Opinion
No. 01AP-145 (REGULAR CALENDAR).
Rendered on December 13, 2001.
APPEAL from the Franklin County Court of Common Pleas.
Buckingham, Doolittle Burroughs, LLP, Joel H. Mirman, Peter W. Hahn, John P. Slagter and Alan P. DiGirolamo, for appellee, Shoney's, Inc.
Lindhorst Dreidame, James F. Brockman David E. Williamson; Porter, Wright, Morris Arthur, LLP and Craig R. Carlson, for appellant.
DECISION
This is an appeal by defendant-appellant, Winthan Properties, Inc. ("Winthan"), from a judgment of the Franklin County Court of Common Pleas granting partial summary judgment in favor of plaintiff-appellee, Shoney's, Inc. ("Shoney's").

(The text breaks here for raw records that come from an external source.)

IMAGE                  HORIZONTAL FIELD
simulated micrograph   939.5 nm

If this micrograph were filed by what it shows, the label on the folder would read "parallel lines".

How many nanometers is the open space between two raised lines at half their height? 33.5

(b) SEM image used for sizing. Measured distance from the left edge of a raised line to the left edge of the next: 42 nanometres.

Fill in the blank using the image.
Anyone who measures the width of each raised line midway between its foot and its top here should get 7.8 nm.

On August 10, 1999, Shoney's filed a complaint, naming as defendants Winthan and Sidney Mishkin. Under count one of the complaint, Shoney's sought a declaratory judgment from the court as to the validity and enforceability of certain lease instruments. More specifically, Shoney's asserted that it was occupying property as a month-to-month tenant as a result of defectively executed instruments. Under count two, Shoney's sought, alternatively, a declaratory judgment that Winthan had wrongfully interfered with Shoney's right to assign its leasehold interest, thereby affecting the validity and enforceability of various lease instruments. Shoney's complaint also asserted causes of action for breach of contract, tortious interference, slander and civil conspiracy.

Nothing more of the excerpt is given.